This question is related to several others I have placed, perhaps you
may wish to consider them if your answere relates to more than one -
IE it may be preferable to answer two or three together by one
researcher, or use any posted answers to one question as a starting
block to others.

Below is the list of my open questions
GIS storage method / clever compression shows angle & radius for
curves?
Detecting velocity via with correction
Accelerometers to detect angular rotation or velocity 
Velocity detection via doppler effect with observer situated ON moving
object!
Compass heading determined with tilt correction algorithm (negative
pitch error)

I might suggest two separated accelerometers, one drivers side and one
passengers, in a turn they would both read a lateral moment.

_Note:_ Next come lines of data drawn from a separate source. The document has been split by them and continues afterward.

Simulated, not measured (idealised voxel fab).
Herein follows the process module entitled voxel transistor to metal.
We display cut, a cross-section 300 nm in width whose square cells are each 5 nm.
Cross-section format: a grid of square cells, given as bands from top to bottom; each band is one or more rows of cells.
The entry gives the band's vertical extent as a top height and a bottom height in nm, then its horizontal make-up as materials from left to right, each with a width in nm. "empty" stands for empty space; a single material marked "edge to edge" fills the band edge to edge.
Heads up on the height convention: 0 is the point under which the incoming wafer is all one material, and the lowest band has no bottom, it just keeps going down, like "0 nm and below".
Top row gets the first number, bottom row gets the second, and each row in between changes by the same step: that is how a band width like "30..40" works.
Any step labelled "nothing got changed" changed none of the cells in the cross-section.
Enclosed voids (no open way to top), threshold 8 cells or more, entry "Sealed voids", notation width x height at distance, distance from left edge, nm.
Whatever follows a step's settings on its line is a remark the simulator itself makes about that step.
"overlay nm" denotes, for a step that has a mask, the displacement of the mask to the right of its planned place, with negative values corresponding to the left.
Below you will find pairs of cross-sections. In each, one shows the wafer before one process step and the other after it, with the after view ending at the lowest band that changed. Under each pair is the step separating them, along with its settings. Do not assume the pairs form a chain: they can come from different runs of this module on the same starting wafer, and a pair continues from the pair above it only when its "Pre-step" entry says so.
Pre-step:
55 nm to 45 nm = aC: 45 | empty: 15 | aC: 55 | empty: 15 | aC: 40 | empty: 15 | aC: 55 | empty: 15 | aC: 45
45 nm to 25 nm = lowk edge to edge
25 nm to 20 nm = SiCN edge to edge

there would be a discrepancy (the one on the inside of the turn would
tend to slow down and the one on the outside of the turn would tend to
speed up)  you could tell by the difference in the readings how tight
the turn is, and by the time of the turn the change in direction.

Even though the question has expired, here are some comments and questions.
What is the end use of the information to be collected? Roughness
index of the road? Center lines of each lane to create a data base for
automating the driving task. For instance to alert drivers of lane
excursion or not allowing lane change without activating turn signal?

You used "boot" instead of "trunk", so I assume you live in the mother
country. If you are looking for radius of turn, look at the anit-lock
brake sensors. Some are simple wheel rotation sensors. Tap into these
sensors to determine radius of turn. Calibrate the tires (tyres) to
compensate for differences in air pressure. Wheel count sensors can
produce the same range, resolution and repeatability as gyros and
accelerometers and at much less cost.

The Institue of Navigation and the UK counterpart have published
histories of navigation. An early device used by the Chinese used a
differential gear to keep an arrow pointing south. Instrument the
differntial to detect changes in direction.

For cost effectiveness, consider using differential GPS to map road
center lines. Consider using any of the tools designed specifically to
measure and record roughness. The simple ones detect the deflection of
the shock absorber. The more complex have a trailer with
accelerometers and differential GPS on each wheel.

The smoother the road, the less wear and tear from vertical accelerations.